It was as if Netflix execs, out of nowhere, "okay, wrap this up in the next episode". The last episode was still pretty good, but it just came out of nowhere. I wish they more time to build up to the finale and also had more time to close some of the threads. For a series like this, the ending affects the series as a whole (I'm looking at you, "How I Met Your Mother").
The other issue I had is the whole point of the traveler program was to avert disaster caused by climate change. So, uh, why not just bring back scientists who can bring about fusion, carbon capture, degradable plastics, efficient energy storage, etc. Moreover, climate change was apparently the central cause, but none of the missions involved that. Some of the major ones were averting an asteroid, stopping a plague, stopping the development of a "singularity engine", stopping a nuclear device going off. One can argue they couldn't because that's bringing back information from the future, but they did exactly that when they brought back the specialist/serial killer to stop the singularity engine.

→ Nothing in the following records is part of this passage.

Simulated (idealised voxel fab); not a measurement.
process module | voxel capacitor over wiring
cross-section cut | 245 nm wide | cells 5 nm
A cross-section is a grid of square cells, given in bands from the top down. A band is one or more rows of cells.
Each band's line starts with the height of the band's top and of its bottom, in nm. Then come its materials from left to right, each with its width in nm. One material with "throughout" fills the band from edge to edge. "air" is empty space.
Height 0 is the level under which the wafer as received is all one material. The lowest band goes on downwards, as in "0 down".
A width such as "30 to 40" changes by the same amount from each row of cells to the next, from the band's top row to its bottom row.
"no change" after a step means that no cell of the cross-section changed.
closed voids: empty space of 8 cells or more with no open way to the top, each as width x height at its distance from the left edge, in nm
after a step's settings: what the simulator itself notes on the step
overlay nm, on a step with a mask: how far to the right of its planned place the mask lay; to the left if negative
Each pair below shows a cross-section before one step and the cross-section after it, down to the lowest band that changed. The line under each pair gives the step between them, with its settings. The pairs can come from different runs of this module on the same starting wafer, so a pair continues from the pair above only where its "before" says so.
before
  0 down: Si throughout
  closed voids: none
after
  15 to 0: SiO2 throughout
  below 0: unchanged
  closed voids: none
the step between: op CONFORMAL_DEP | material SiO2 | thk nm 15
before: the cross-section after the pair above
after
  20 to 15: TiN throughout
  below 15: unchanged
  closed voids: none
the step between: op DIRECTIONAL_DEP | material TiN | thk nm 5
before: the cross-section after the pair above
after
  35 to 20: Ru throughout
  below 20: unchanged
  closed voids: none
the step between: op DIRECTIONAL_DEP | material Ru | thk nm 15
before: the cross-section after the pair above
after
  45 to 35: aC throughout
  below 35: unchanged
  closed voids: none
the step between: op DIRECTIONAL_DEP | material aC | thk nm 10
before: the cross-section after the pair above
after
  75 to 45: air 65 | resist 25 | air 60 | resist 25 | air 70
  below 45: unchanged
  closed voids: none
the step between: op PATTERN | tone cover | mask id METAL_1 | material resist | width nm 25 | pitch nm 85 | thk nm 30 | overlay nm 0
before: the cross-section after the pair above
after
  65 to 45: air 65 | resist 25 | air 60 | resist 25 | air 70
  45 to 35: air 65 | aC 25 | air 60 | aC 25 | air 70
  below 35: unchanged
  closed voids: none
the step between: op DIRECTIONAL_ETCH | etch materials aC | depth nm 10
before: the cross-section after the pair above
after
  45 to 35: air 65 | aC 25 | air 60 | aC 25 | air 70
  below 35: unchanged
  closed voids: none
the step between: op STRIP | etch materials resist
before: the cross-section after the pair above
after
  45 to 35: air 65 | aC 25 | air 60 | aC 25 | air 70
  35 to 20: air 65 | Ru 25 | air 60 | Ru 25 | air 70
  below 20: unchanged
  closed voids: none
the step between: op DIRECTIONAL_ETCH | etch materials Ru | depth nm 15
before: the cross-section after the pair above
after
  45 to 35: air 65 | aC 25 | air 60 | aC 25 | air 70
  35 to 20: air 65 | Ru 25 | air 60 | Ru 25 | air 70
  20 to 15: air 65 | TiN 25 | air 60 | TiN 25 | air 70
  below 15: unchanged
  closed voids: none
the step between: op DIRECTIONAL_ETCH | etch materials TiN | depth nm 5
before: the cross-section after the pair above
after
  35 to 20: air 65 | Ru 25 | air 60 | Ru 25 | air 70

Between the abrupt ending, the subplots that didn't get resolved, the missions not related to the central core, that's where I felt that the sum of its parts were greater than the whole, rather than the other way around.
One last thing is the series does end with an option for a continuation, but it would likely involve a completely different team. I don't think they can capture that same magic while also not seeming derivative to the original. Or maybe I'm wrong about that.
7/10 for the series as a whole with episodes generally closer to 8/10.